Houston City Council voted last Wednesday and approved revisions to the Chapter 19 Floodplain Ordinance. There are several key aspects to this revision that will affect future development within incorporated areas of the City of Houston.
Previously, Houston’s code applied to property in the 100-year floodplain. The new revisions include property in the 500-year floodplain as well. Land in the 100-year floodplain has a 1% chance of flooding in a single year while the 500-year floodplain has a 0.2% chance of flooding.
The existing Chapter 19 regulations required a finished floor elevation at the 100-year floodplain elevation plus one foot. The updated regulations require a minimum elevation at the 500-year floodplain level plus two feet.
Zero Net Fill
Zero net fill restrictions had previously applied to property in the 100-year flood zone. The new regulations, will extend the zero net fill criteria to the 500-year flood zone.
Only incorporated areas of the City of Houston are affected by these revisions; although, it is possible that other small cities and floodplain administrators in the area will adopt these same standards. Location will have a large impact on the effect that these new regulations have. The area north of Lake Houston will likely have one of the largest differentials between the previous 100-year elevation requirements and the new 500-year requirements at an estimated six to eight-foot difference.
Implications could be different for commercial development such as large warehouses. FEMA has varying levels of stringency for commercial developments versus residential developments, so there may be some options to work around these new requirements.
Regardless of the development type, this revision adds an additional 51,200 acres of land (13% of the overall city limits) to the Special Flood Hazard Area. Therefore requiring all development within the 500-year floodplain be submitted for City review to ensure adherence to the floodplain regulations.
FEMA Floodplain Considerations
Prior to Hurricane Harvey, The Hydrometeorological Design Studies Center (HDSC) within the Office of Water Prediction (OWP) of National Oceanic and Atmospheric Administration’s (NOAA) National Weather Service (NWS) was updating precipitation frequency estimates for various parts of the United States and affiliated territories, which are published as Volumes of NOAA Atlas 14 (NA14). HDSC is currently updating estimates for the state of Texas that will be published in 2018 as NOAA Atlas 14 Volume 11 Version 2 the National Oceanic and Atmospheric Administration (NOAA). This update to precipitation estimates would most likely lead to revisions of the current floodplain maps by FEMA. Along with the Chapter 19 regulation revisions, an addendum was passed stating that if the FEMA floodplain maps within Harris County are updated, the City of Houston City Council will vote within 60 days on whether to amend the floodplain regulations again.

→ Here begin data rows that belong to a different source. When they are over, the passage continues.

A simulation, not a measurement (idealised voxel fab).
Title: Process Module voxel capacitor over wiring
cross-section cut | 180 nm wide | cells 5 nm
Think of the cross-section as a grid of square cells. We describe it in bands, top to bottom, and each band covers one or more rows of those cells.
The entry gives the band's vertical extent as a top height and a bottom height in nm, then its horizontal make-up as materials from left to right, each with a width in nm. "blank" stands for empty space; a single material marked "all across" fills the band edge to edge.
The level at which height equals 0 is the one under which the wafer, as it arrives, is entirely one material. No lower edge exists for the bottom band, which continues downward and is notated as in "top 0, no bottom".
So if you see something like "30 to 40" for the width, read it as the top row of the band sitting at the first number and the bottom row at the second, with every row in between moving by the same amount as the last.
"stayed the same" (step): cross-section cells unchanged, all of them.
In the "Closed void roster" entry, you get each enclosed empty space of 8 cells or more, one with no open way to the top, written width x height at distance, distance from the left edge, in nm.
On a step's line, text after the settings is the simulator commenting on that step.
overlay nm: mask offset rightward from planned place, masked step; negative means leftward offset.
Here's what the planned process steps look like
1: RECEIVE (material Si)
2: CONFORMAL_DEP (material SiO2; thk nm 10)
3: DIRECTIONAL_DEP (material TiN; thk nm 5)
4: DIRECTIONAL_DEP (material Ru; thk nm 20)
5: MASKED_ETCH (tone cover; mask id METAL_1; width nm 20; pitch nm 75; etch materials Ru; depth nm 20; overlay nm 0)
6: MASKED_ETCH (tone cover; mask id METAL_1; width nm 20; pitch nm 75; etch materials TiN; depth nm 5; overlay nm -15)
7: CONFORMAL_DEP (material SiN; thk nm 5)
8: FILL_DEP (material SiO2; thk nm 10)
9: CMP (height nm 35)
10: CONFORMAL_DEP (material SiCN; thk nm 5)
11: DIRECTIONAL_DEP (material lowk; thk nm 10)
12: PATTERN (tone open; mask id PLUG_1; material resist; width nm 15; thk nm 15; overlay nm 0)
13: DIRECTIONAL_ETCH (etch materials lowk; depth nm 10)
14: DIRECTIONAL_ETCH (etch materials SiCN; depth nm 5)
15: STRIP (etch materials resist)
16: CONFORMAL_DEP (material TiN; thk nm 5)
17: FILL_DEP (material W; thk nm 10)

If the FEMA maps are updated, the 100-year water surface elevation would likely rise and may be as high as the existing 500-year water surface elevation in certain areas. In the past, the process of updating the FEMA maps has proven to be lengthy. Future updates to maps would take likely take several years and be adopted on a watershed by watershed basis.
It is likely that additional amendments to Chapter 19 will continue to be made, and we will follow along with the updates and their associated impacts.